Choosing the Right Business Structure: S-Corps, C-Corps and LLCs 

When starting a business, one of the most important decisions entrepreneurs need to make is choosing the right legal structure. The choice between S corporations (S-corps), C corporations (C-corps), and Limited Liability Companies (LLCs) can have major implications for taxation, investments, corporate governance, and the overall trajectory of the business.  

At the New Jersey Innovation Institute, we’re committed to helping businesses in our state grow and thrive. NJII is proud to be a mentorship partner for the NJEDA’s New Jersey Innovation Fellows program. Applications for the next cohort are now open! If selected to join the program, entrepreneur fellows will have to determine the right business structure for their idea. Read on to learn more about the key characteristics, advantages, and challenges which may determine the best option for a business or startup. 

C Corporations (C-corps) 

C-corps are separate legal entities that provide limited liability protection for owners, shielding their personal assets from business debts and legal issues. Some key benefits of the C-corp structure include: 

  • Ability to have an unlimited number of shareholders, enabling significant capital raising through stock issuance. 
  • Perpetual existence that extends beyond the lives of individual shareholders.  
  • Well-established legal framework that can instill confidence in investors and lenders. 

However, C-corps also face some notable challenges, including: 

  • Double taxation, where profits are taxed at both the corporate level and again when distributed to shareholders as dividends. The current corporate tax rate is 21% but proposed to increase to 28%. 
  • Higher regulatory and compliance requirements, including the need for a board of directors, articles of incorporation, and other formalities. This can increase legal and operational costs. 
  • Significant administrative obligations related to taxes and reporting. 

S Corporations (S-corps) 

S-corps provide a way for businesses to avoid the double taxation of C-corps while still maintaining many of the benefits of a traditional corporate structure. Key characteristics include: 

  • Pass-through taxation, where business income and losses flow directly to shareholders’ personal tax returns.  
  • Limits on the number (100) and type of shareholders (individuals, certain trusts and estates, and some tax-exempt organizations). 
  • Required adherence to more stringent corporate governance practices like holding regular meetings and maintaining detailed records. 

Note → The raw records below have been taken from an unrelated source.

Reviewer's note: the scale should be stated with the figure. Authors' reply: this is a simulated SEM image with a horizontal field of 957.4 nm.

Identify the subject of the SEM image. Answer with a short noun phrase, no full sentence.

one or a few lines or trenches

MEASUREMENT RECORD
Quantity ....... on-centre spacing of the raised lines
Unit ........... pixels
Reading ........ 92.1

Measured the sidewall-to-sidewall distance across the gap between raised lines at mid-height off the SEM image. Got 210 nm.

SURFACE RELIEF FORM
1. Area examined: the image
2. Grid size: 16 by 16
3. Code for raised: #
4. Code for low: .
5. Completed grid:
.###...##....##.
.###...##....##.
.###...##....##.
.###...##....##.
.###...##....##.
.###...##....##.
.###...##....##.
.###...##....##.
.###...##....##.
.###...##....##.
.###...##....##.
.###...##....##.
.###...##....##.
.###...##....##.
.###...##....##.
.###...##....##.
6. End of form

Some potential drawbacks of S-corps are: 

  • Strict operational and eligibility requirements that can invite increased IRS scrutiny and risk the termination of S-corp status if violated. 
  • Limitations on allocating profits and losses among shareholders, requiring distributions proportionate to ownership stakes. This can reduce flexibility compared to LLCs. 
  • Administrative and financial burdens associated with incorporation and maintenance, including special tax filings, that may strain very small or lean operations. 

Limited Liability Companies (LLCs) 

LLCs have become an increasingly popular choice for small businesses due to their flexibility and simplicity. Notable features and benefits include: 

  • Pass-through taxation is similar to S-corps. 
  • Fewer corporate formalities and governance requirements. 
  • Flexibility for members to structure financial contributions and profit-sharing arrangements. 

LLC downsides to keep in mind: 

  • Potential for dissolution if a member departs, unlike the continuous existence of corporations. 
  • Requirement for members to pay self-employment taxes on profits. 
  • Less extensive legal precedent to rely on compared to more established corporate forms. 

Which Structure is Right for Your Business? 

Ultimately, the choice between an S-corp, C-corp and LLC depends on your unique business needs and goals. C-corps can be a good fit for businesses aiming to scale quickly and attract major investment capital. S-corps offer a nice balance of tax efficiency and formal structure. 

Meanwhile, LLCs work well for those prioritizing flexibility and simplicity. Startups and small businesses often start out as LLCs before converting to a corporate structure as they grow. Some key factors to consider:  

  • Growth objectives and investment needs  
  • Desired level of operational flexibility 
  • Anticipated legal risks and liabilities 
  • Tax optimization priorities  
  • Administrative capabilities and resources 

You can check out our entrepreneurship webpage and reach out to learn more about our programs and resources for entrepreneurs and innovators.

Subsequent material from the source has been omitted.